CHOCOLATE TOFFEE CINNAMON SWEET ROLLS WITH SALTED CARAMEL ICING RECIPE



INGREDIENTS
- 1 8 ounce can refrigerated crescent rolls dough
- 1/2 cup semi-sweet chocolate chips
- 1/4 cup English toffee bits
- 2 tablespoons unsalted butter
- 1 tablespoon milk
- 1/4 cup packed light brown sugar
- 1/4 tablespoon kosher salt
- 1/3 cup powdered sugar
DIRECTIONS
Heat oven to 350°F. Lightly grease 9-inch round or square pan.
Lightly flour work surface. Roll out crescent dough, but do not separate into triangles. Press seams together to form one rectangular dough sheet. Sprinkle surface with chocolate chips, toffee bits and cinnamon, pressing lightly into dough. Starting from long side, roll to form log. Cut log into 12 even slices (about 1-inch each) with sharp knife and sawing motion. Place rolls in prepared pan.
Bake 15 to 17 minutes or until golden brown. Meanwhile, prepare SALTED CARAMEL ICING. Spread icing on hot rolls. Garnish with additional chocolate chips or toffee bits, if desired. Makes 12 rolls.

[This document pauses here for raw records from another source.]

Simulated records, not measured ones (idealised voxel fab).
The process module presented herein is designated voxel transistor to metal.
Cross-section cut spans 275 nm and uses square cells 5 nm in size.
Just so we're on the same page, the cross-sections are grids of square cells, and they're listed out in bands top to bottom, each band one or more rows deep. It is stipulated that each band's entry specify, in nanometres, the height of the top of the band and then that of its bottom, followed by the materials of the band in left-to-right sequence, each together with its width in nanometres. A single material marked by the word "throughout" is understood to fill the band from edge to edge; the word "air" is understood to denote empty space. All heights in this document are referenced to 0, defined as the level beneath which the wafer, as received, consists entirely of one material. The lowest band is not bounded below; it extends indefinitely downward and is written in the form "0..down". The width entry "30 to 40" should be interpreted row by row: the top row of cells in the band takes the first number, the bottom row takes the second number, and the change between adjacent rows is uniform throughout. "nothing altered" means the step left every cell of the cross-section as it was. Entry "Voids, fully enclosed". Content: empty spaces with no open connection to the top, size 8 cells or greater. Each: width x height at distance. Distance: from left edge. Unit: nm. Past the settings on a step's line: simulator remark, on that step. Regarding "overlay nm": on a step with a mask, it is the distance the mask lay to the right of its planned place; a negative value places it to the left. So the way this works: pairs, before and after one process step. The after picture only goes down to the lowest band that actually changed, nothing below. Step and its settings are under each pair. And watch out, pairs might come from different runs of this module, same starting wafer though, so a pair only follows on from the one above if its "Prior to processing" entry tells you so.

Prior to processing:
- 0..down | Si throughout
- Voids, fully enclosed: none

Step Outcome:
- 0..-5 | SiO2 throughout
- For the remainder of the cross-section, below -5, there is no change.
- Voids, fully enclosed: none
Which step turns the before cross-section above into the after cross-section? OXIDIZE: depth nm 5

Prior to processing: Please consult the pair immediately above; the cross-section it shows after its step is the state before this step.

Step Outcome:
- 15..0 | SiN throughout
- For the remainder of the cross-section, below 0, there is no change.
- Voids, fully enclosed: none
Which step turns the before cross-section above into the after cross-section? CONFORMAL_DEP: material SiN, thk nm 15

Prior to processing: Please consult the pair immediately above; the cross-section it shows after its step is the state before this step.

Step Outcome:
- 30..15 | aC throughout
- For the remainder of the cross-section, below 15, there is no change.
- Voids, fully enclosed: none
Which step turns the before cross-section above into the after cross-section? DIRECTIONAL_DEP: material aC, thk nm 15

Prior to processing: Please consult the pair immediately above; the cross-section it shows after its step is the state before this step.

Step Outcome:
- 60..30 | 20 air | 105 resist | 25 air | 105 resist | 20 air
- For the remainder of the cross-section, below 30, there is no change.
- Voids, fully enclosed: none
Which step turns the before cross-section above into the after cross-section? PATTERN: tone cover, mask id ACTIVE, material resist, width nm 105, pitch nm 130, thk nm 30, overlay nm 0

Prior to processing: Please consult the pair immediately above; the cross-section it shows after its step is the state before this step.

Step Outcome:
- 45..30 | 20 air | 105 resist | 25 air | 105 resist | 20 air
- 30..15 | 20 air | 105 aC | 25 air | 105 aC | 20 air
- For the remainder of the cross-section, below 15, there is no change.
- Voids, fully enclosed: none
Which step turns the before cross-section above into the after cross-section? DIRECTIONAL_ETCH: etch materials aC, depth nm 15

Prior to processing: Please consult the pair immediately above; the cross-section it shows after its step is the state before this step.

To make Salted Caramel Icing, melt butter in small saucepan over low heat. Stir in brown sugar, milk, vanilla and 1/8 teaspoon salt. Cook, stirring constantly, over low heat for about 3 minutes. Do not boil. Remove from heat. With whisk, gradually blend in powdered sugar. Add additional salt, if desired. Add additional milk if needed for desired spreading consistency. Makes about 1/2 cup icing.